Innovation fuels NAB's Linux foray

30.08.2006
A shift to Linux-based grid computing at the National Australia Bank Ltd. (NAB) has opened the gate to a more agile IT infrastructure and dramatically reduced maintenance costs, according to one of the bank's senior technology strategists.

Speaking at a Red Hat Inc. Linux event in Sydney yesterday, the NAB's architecture strategy manager for enterprise technology Simon Spencer, said the bank needed to be more innovative with its infrastructure because it is becoming more important to be able to deliver cost-effective, agile and integrated financial services solutions.

To explore infrastructure options, NAB established a Linux innovation lab, dubbed "G2," and ported a number of its core applications to Oracle Corp.'s 10g on Red Hat Linux.

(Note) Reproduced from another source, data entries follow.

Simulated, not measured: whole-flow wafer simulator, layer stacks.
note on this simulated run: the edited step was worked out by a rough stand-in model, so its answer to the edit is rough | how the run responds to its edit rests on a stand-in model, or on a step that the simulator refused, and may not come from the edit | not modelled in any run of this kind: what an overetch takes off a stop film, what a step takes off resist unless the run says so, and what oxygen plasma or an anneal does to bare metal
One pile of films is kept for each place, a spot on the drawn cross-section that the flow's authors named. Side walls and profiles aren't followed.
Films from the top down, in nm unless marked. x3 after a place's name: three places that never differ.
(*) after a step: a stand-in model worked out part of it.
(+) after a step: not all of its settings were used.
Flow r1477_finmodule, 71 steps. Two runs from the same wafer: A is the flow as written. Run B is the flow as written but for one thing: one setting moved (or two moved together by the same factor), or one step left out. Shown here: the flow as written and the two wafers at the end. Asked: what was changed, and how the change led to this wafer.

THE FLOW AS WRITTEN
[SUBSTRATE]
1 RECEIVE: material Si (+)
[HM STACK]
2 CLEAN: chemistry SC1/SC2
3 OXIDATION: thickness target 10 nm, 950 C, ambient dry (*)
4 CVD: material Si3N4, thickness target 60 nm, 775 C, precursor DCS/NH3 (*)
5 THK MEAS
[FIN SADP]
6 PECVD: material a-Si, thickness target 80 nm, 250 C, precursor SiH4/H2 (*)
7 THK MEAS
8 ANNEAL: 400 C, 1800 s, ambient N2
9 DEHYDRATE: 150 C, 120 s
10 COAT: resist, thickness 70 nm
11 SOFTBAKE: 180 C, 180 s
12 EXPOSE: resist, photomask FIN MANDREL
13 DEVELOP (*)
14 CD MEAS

The G2 name came from the two databases it contained - inbound transactions from ATMs to an operational database, like a piece of middleware, and the replacement of the bank's global warehouse.

After a successful trial phase, the bank went live with a global data warehouse which has been in production for the past year.

"The NAB now runs one of the largest data warehouses at around 11TB with 30GB of raw transactions a day [processed] on a Linux-based infrastructure," Spencer said.

He said the data warehouse is used for every "major part" of the bank but critically for financial reporting, global risk management, and regulatory reporting, including Basel II compliance.

Spencer attributes the change to a culture of innovation in the bank, which is not just in one central group.

"[NAB] has a culture of open innovation," he said. "Could we use Linux inside NAB? We grabbed a consortium of partners in a room who coughed up hardware and support to find out."

The original project, called "Pinta" after the fastest of explorer Christopher Columbus' three ships, showed the bank it could move to Linux, but also showed what was missing, such as storage drivers from EMC Corp.

With the global data warehouse and "Super Mart" database in place, the bank has also experienced significant cost savings by moving to Linux on Intel and away from Solaris on Sparc.

The previous system was a Sun Microsystems Inc. E10,000, which was costing upwards of A$800,000 (US$611,000) in maintenance fees for the hardware alone.

"Comparing the transaction throughput wasn't a fair comparison as the E10,000 was older, but what was important was we could do the port, it was stable, and not expensive," Spencer said. "And the Sun Solaris competencies could be migrated across."

With the data warehousing projects now merged, the NAB has 10, 4-way Itanium-based servers in a shared grid infrastructure.

Spencer said moving from a "big SMP" system to low-cost hardware was a big change for the bank, but it has resulted in faster processing and more flexible procurement.

"Capacity planning for a new project is inherently risky, [but] we can buy additional capacity in lots of A$40,000 which is easy to 'smooth out' to the business," he said.

While conceding banks have been typically conservative and risk-averse, Spencer said there is greater risk in doing nothing.

With Linux having proven itself at the bank, the next steps on NAB's open source journey involved people "picking up operating system tools at all levels, and a limited amount on the desktop."

As for open-source databases, Spencer said the bank is open to discussion, but does not see a compelling reason to do so now.